Tragedy!
So, I was recently grocery shopping and I found myself wandering around the canned pasta that I crave semi-annually. I spotted the Spaghetti-o's and lunged for a can and stopped short. At the top it said "Campbells". In case you didn't know, Spaghetti-o's was originally made by "Franco-American" which I always claimed made the best of both French and American Cuisine. But alas, Campbell's has either bought out "Franco-American" or bought it out along time ago and recently changed the name to Campbell's. At least they are still called "Spaghetti-o's".
Just please don't get rid of Chef Boyardee. He's my hero. I love the Chef Boyardee commercial where the can follows the girl home. It's cute like a dog, and then she eats it. She's a savage.
So in my quest to be a better person I'm watching Horror movies. I recently watched "The Shining" (or The Shinning if you're nasty) and "The Exorcist" and "Exorcist II: Back in the Habit". I thought they were all kinda boring, but good. The surprising thing is that they weren't scary at all. I think it shows that the thoughts in my head are scarier than the actual movies. Now, I'm slowly watching other scary movies.
I'm still studying for the bar. It sucks, but I'm improving. I can't wait for this to be over.
Oh, and to preempt questions from anyone who reads this: 1) I don't have a job 2) I don't know what I want to do and 3) I don't really care. I'm getting annoyed by the questions, not really from anyone who reads this, but just in general.
One of the people studying for the bar got an offer as a Westlaw rep, which I think sounds like an awful job. Anyway, she turned down the offer, which I don't blame her. So I asked her how much a rep makes and she said $80,000. OMG. I would die for $80,000 right now. BUT I know I don't want to work for Westlaw. The only cool thing is that if I worked for West I'd work for the same company as Jay which would be odd in a way.
Lately, I've really wanted to move away. It started after I went to Nashville. I've pretty much decided that I would move to Seattle. I think I may have said this before. I keep getting more and more anxious to leave Michigan. Chalk it up to wanderlust or the never-ending quarter-life crisis. Whatever it is, I feel like I've got to get out of this place if it's the last thing I ever do.
***Interruption: I'm at Beaners and weird old guy who didn't buy anything is sitting oddly close to me. Oh, and cute barista winked at me earlier. Now he's talking about a dildo his boyfriend bought him. ***Back to your regularly scheduled blog post.
I can't think of anything else that's new. Did I mention I'm going to SanFrancisco for Pride? I think so. I'm so excited. I haven't seen Jason and Shelly Button in years. And I love SanFrancisco. And I'm going with Jeff so it will be a fabulous adventure. I just have to make sure I don't drink too much. I don't need Crazy Ryan in SanFrancisco.

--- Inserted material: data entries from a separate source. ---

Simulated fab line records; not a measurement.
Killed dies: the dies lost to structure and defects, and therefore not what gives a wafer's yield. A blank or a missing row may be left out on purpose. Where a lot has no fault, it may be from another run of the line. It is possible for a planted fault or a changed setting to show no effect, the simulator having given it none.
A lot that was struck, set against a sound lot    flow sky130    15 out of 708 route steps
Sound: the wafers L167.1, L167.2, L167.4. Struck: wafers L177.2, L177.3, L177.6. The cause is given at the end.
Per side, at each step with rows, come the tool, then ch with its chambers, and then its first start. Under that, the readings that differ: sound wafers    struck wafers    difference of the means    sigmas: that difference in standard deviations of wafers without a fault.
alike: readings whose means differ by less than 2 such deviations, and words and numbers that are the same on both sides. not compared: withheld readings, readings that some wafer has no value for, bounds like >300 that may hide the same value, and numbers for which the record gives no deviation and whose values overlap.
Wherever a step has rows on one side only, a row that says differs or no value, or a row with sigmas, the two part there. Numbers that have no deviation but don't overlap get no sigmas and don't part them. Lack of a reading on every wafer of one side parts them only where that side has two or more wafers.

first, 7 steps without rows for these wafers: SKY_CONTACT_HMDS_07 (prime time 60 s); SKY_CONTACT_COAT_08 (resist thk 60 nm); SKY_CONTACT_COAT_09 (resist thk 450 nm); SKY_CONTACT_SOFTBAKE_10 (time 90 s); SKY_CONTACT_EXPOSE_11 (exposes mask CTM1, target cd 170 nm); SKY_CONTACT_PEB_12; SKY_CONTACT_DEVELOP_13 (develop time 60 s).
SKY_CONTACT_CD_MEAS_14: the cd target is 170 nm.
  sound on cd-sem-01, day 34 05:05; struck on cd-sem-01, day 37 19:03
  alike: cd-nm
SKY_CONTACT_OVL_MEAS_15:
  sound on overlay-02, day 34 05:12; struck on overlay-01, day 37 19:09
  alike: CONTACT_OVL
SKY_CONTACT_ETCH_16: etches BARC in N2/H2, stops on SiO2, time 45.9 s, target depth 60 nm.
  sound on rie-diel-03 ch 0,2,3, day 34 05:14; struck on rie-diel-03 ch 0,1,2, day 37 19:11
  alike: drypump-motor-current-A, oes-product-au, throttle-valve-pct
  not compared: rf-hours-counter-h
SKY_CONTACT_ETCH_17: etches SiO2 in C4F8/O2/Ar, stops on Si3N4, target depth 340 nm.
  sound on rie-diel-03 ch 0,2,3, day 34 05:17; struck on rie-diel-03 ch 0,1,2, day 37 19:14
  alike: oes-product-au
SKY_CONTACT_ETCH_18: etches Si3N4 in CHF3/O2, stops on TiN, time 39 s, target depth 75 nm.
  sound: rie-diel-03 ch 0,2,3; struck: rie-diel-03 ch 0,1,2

I've been feeling a little stressed out lately. I'm not exactly stressed about the bar, but it's overall stress about life. I just hope that I can survive the next few weeks. I've been so sleepy lately and eating so horribly. Oy. I hate this.
One good thing is that I love living with the PD. It's great. We hang out in our underwear and cuddle at night. Well, not really but it's close. I miss having a roommate. I need to get a roommate when I move no matter what I do. I also need a dog. I saw the cutest dogs at a pet store the other day, but I have problems buying them from a pet store. The pet store also had this big bin full of bunnies. Bunnies are my favorite, but they aren't as cuddly as I'd like. I wish that they were more domesticated, like cats. There so cute though. But I think all rodents are cute too. Maybe if I'm rich one day I'll have a large Cappybara farm.
I invented a drink today called the "Violet Beauregard" which is Blueberi Stoli, Blue Curacao, Grenadine and Sprite. I haven't drank it yet, but i'm sure it's good.
UPDATE: Gay barista's ridalin has kicked in as evidenced by his calmness, and creepy guy left.